The database backups on admin run around 6:30 PM PST and currently cause sustained load for what looks like ~10-ish minutes. During this time, instance performance can be negatively impacted.
Reduce Backup Size
The most direct lever we can pull is to reduce the size of this backup so it runs for a shorter period of time. From bin/storage probe, the largest tables are:
... file_storageblob 477.5 MB 3.3% admin_conduit 1,050.5 MB 7.2% conduit_certificatetoken 0.0 MB 0.0% conduit_token 0.3 MB 0.0% conduit_methodcalllog 1,050.2 MB 7.2% admin_leylines 12,355.2 MB 84.6% leylines_checkpoint 0.0 MB 0.0% leylines_checkpointtransaction 0.1 MB 0.0% leylines_dimension 26.0 MB 0.2% leylines_event 12,329.0 MB 84.4% TOTAL 14,601.7 MB 100.0%
- More than 90% of this data is basically junk we don't need to be backing up.
- The Leylines table is just user tracking for ad clicks.
- Short term: archive the data and truncate the table.

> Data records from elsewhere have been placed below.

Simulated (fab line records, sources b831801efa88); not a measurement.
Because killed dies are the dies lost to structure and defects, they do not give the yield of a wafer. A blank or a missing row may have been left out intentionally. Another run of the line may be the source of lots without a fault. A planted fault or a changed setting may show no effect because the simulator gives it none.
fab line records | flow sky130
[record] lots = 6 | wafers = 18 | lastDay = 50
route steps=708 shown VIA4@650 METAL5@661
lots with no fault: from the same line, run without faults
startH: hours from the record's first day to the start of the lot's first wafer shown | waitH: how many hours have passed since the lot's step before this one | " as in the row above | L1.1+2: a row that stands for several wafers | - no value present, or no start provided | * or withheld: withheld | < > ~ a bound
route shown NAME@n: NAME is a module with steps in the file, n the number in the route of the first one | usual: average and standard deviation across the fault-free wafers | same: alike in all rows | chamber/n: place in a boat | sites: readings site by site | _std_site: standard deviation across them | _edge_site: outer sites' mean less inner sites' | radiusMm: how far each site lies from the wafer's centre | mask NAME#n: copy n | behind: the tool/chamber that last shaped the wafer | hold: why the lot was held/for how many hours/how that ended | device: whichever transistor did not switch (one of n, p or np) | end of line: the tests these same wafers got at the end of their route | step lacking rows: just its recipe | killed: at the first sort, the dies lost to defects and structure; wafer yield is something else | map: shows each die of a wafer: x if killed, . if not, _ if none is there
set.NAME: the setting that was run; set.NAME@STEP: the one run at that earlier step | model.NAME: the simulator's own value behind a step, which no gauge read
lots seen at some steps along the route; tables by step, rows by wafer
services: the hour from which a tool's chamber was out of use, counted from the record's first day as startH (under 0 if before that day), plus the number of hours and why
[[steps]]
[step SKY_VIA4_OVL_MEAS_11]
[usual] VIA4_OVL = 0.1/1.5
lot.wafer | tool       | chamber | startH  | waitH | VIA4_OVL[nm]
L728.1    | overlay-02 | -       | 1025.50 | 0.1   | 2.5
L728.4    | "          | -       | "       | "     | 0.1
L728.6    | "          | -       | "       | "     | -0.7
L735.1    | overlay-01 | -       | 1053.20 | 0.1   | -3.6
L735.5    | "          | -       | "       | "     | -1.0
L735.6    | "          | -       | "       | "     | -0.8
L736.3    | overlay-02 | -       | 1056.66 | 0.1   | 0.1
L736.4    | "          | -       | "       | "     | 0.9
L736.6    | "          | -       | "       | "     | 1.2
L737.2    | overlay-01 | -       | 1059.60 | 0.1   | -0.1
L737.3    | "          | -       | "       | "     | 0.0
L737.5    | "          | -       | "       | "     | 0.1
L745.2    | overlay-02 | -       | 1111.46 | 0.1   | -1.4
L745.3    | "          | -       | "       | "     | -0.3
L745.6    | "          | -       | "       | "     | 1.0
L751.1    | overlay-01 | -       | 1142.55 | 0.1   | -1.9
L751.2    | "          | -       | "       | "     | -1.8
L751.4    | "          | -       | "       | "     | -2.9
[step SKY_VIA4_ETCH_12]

- Mid term: I think we can filter and throw away most of this data (a lot of it is, e.g., crawlers hitting one page and not setting cookies).
- Long term: Probably move "data warehousing" to separate hardware with more appropriate backup behavior.
- The conduit_methodcalllog table uses a 7-day window but instances make many calls to pull service metadata.
- Short term: This table has little value. We could reduce this window to 24 hours without really losing anything.
- The file blob table is also kind of big. It looks like S3 is configured, but there may be some files we can get rid of or migrate (e.g., old data from before S3 got set up) and/or the MySQL maximum storage size might be set a little high.
Reduce Backup Impact
Backups are written to a separate bak volume so the writes shouldn't cause I/O contention, in theory. The read from the database will cause some general load but I don't think there's a ton we can do about that.
I'm guessing the gzip might actually be responsible for a big chunk of the load. We could try to verify that, then try:
- Using nice to reduce the CPU priority of gzip.
- Using faster but less-thorough compression (gzip --fast).
Reduce Load Impact
We could reduce the impact of load on instances, so high admin load has less effect on other services.
- The almanac.service.search method is currently much slower than it needs to be. T12297 has started with fixing it. I believe there are substantial improvements to be made here.
- We could put fancier things in place here (timeouts, a separate cache layer) but I think these increase complexity and are overreactions to the immediate issue. When we eventually make this component more sophisticated I think we'll have a different set of problems we want to use to pick a solution -- mostly, the ability to push configuration changes quickly so we can, e.g., blacklist a client address with a single configuration change or quickly push instances into and out of read-only/maintenance mode during deployments.
Align Risk and Response
We can move this process from 6:30 PM PST (lower staff availability) to 11:00 AM PST (better staff availability) to improve our ability to respond to any future issues.
Long Term: Dump Snapshots from Replicas
The long-term fix here is to dump snapshots from replicas, not masters. There's currently no admin replica, but we could move toward a multi-node admin tier. This is not completely trivial since db + repo + web are all overlayed, but likely not very difficult given that we have run a similar setup on secure for quite a while without any real issues.
These things would also need to become replica-aware:
- The backup process needs to know that it should be acting on the replica, not the master.
- The backup process should probably sanity check the replica (replicating + from the right master + not too far behind master) before running so we don't get a green light from backups and go find we actually made stale backups of the wrong thing later.
- The provisioning process needs to know that bak volumes only mount on replicas when a master + replica is configured.